Taylor Swift and many in the music industry are officially taking their bad blood with YouTube to Congress. Swift, along with 160 artists and labels, including U2, Paul McCartney, and the Big Three (Universal, Sony, and Warner), has joined a growing petition urging Washington to make serious updates to the Digital Millennium Copyright Act (DMCA). The original act, signed into law by Bill Clinton in 1998, was meant to protect artists' copyright law in light of new technology. But that was long before YouTube upended the music industry, now rendering the law useless and in need of a dramatic overhaul, argues the petition (first filed in April). "[DMCA] has allowed major tech companies to grow and generate huge profits by creating ease of use for consumers to carry almost every recorded song in history in their pocket via a smartphone, while songwriters’ and artists’ earnings continue to diminish," the petition reads. And it specifically takes aim at YouTube, which the petition's organizer, music manager Irving Azoff, says "threaten[s] the continued viability of songwriters and recording artists to survive." The petition demands YouTube properly compensate artists and allow artists and labels more control over how and when their music can be used on YouTube.

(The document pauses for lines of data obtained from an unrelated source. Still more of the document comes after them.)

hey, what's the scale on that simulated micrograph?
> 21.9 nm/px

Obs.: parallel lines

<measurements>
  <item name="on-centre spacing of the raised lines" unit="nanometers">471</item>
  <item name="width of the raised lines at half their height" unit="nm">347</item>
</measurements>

The music industry's beef with YouTube is as old as the video service itself, but the war has largely been reignited this year now that most major labels are under new licensing negotiations with YouTube. (Universal's contract, for example, has already expired.) As such, some of the industry's more outspoken names have conveniently been blasting YouTube. Trent Reznor, who works for Apple Music, recently called YouTube "very disingenuous," arguing that it's "built on the backs of free, stolen content and that’s how they got that big. I think any free-tiered service is not fair." The Black Keys' Patrick Carney then tweeted, "Give me five minutes on YouTube and I probably can find 250 songs that are available which the artist isn't getting paid for. At least." By his math, "a song should cost as much as an avocado." (Probably not organic, though.)

But Azoff swears the petition goes beyond changing the law; it's also a warning shot to major labels to protect and care about their artists. "If you [are] one of the big labels, and you continue to do business with YouTube the way you currently have, that’s a bad sign for all the people that signed that letter," he says. "This isn’t a fee dispute. It’s far deeper. That’s why it’s really dangerous for anybody to hide behind the DMCA if they need a relationship with anybody in the music business." Well, whaddya know, a cause that has even Taylor Swift and Katy Perry fighting on the same side.